Tragically, one year later, a massive fire burned the reels beyond repair. They remained untouched for 20 years until The Criterion Collection stepped in and began eight years of meticulous hand labor repairing the elements, finding duplicate negatives and masters, and rebuilding Ray’s masterpiece, the three movies that make up “The Apu Trilogy.” Now, the late 1950s film series that gained international success and brought Bengali culture to the world has literally risen from the ashes and is available on Blu-ray in a three-disc Criterion box with tons of extra features and historical context.

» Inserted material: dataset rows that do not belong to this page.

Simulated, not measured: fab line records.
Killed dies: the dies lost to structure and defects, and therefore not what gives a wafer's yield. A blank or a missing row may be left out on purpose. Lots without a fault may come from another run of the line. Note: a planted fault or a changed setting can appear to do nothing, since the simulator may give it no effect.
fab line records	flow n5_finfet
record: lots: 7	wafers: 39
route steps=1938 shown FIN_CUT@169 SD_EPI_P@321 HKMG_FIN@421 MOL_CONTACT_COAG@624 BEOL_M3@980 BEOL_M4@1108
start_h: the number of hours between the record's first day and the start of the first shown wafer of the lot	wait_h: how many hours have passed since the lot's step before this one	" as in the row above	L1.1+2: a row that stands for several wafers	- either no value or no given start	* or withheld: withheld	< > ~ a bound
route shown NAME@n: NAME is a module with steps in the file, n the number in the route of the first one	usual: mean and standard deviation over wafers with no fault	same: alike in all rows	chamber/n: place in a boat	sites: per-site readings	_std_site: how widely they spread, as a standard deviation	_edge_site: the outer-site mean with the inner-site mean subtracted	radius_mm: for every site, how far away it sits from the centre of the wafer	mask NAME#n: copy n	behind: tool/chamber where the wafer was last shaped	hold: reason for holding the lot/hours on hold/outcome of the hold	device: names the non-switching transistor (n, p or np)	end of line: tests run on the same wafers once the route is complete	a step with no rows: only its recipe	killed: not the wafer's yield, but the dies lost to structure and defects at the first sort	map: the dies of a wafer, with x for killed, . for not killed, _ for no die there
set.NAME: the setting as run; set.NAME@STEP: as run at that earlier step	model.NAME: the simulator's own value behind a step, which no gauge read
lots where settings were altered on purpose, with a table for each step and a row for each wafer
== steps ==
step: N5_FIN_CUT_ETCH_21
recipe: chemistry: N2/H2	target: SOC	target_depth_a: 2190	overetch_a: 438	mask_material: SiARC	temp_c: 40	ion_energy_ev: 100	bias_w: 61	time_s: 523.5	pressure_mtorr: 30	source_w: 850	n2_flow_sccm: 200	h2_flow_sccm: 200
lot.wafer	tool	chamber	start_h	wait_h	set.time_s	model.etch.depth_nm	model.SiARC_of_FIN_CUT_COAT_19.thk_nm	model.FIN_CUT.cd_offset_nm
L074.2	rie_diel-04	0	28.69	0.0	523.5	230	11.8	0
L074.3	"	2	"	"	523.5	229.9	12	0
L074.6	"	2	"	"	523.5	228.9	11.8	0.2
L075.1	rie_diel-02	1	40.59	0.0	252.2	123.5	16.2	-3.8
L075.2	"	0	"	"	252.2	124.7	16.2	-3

This is truly a cause for celebration. I’ve been reading about these films all of my adult life, but the only commercially available versions were fuzzy, scratched, and had poor sound quality. The Blu-rays bring Ray’s rich black-and-white images to stunning life and feature a crisp, 24-bit remastered soundtrack.

All three films feature naturalistic acting and beautifully symbolic subtext, but 1955’s “Pather Panchali” is the highlight. Set in a remote Bengali village in the 1920s, it is the template for all coming-of-age stories, especially ones that feature an inquisitive young searcher. Young Apu and his family are very poor and every day is a struggle, but the movie is bursting with life. Apu’s mother (Karuna Banerjee) is the rock that keeps things together, and Apu develops a strong bond with his older sister, as they dream of the world beyond the train tracks.

During Apu’s journey to manhood, he’s played by four different actors. As he moves from big cities to villages and back again in the 1956 follow-up “Aparajito” and the last film “Apur Sansar” from 1959, his family slowly disappears and he must fend for himself. The setting changes with Apu’s fortunes (or lack thereof), and Ray’s camerawork becomes more advanced. Each film develops its own distinct personality–much like our own lives might be viewed, were we to look back at them as a distinct phases.

There’s a reason “Pather Panchali” won the Best Human Document award at Cannes before going on to be regarded as one of the greatest movies ever made. It is full of wonder and hope, and it resonates with aching authenticity.

By any measure of modern filmmaking, “The Apu Trilogy” is slowly paced and requires patience, but that patience is rewarded with time to savor the small moments and contemplate the timeless beauty of humanity. And as Ray proved in the late 1950s, that feeling cuts across all cultures worldwide. We’re extremely lucky to be able to experience these films, looking and sounding better than anyone has seen them in probably over 50 years.